Microsoft Corporate Vice President for Customer Security and Trust, Tom Burt, warned the House Judiciary Committee yesterday, that government law enforcement now routinely demands secret access to the data stored in the cloud by American citizens, businesses and organizations of all sorts, more often than not using “boilerplate secrecy orders unsupported by any meaningful legal or factual analysis.”
Burt was testifying before a hearing on “Secrecy Orders and Prosecuting Leaks: Potential Legislative Responses to Deter Prosecutorial Abuse of Power,” chaired by Jerold Nadler. Nadler was concerned about “intrusive” DOJ investigation under President Trump’s administration of people leaking to the press, but Burt’s testimony made clear this is no partisan pattern.
“Before the cloud, law enforcement agents executed search warrants and subpoenas seeking someone’s personal correspondence and documents by serving them directly on the people or organizations they wished to search — in other words, the targets received notice,” he said in his written testimony.

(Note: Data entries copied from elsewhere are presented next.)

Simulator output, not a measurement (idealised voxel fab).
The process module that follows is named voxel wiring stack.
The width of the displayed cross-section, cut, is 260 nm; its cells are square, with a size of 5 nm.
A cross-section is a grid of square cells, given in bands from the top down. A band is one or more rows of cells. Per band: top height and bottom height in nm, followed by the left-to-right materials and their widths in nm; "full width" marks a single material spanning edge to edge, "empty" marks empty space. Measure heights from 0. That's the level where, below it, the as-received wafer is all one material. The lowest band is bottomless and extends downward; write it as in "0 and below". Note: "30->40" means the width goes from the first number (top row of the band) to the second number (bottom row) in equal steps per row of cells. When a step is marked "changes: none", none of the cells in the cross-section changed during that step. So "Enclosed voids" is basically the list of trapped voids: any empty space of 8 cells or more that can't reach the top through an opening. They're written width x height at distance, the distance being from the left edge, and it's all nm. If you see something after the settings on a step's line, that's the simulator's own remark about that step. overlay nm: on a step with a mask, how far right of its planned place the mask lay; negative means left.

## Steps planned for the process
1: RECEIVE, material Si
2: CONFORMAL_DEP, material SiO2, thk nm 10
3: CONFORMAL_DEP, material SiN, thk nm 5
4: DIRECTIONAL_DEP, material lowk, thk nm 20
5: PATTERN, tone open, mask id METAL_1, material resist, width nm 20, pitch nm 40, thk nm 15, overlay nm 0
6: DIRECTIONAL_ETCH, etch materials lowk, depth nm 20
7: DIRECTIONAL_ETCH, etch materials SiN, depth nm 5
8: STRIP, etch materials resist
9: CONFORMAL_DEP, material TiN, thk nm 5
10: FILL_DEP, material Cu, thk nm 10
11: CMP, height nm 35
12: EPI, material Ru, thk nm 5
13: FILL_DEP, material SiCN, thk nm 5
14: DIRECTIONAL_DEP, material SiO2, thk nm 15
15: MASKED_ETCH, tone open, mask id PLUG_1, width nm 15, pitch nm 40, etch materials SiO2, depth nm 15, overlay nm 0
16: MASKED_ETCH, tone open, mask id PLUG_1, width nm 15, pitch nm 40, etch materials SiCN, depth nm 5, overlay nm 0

Not so now. Many users moved their email, photos and other data to the cloud, expecting greater privacy, “but for citizens, businesses and organizations throughout America, this expectation of privacy is unknowingly misplaced,” Burt testified. “Their own government is secretly demanding users’ data, without their knowledge, from cloud service providers, exploiting a subsection of the 35-year-old Electronic Communications Privacy Act to prevent notification of the demand to users by the cloud service providers. By doing so, the government has transformed decades-old criminal investigative techniques into secret surveillance operations — all without rigorous review by courts. This lack of transparency inevitably leads to overuse and abuse...
“Traditionally, secrecy was the exception. In recent years, law enforcement has turned that exception on its head, developing a practice of reflexively asking to keep even routine investigations secret.”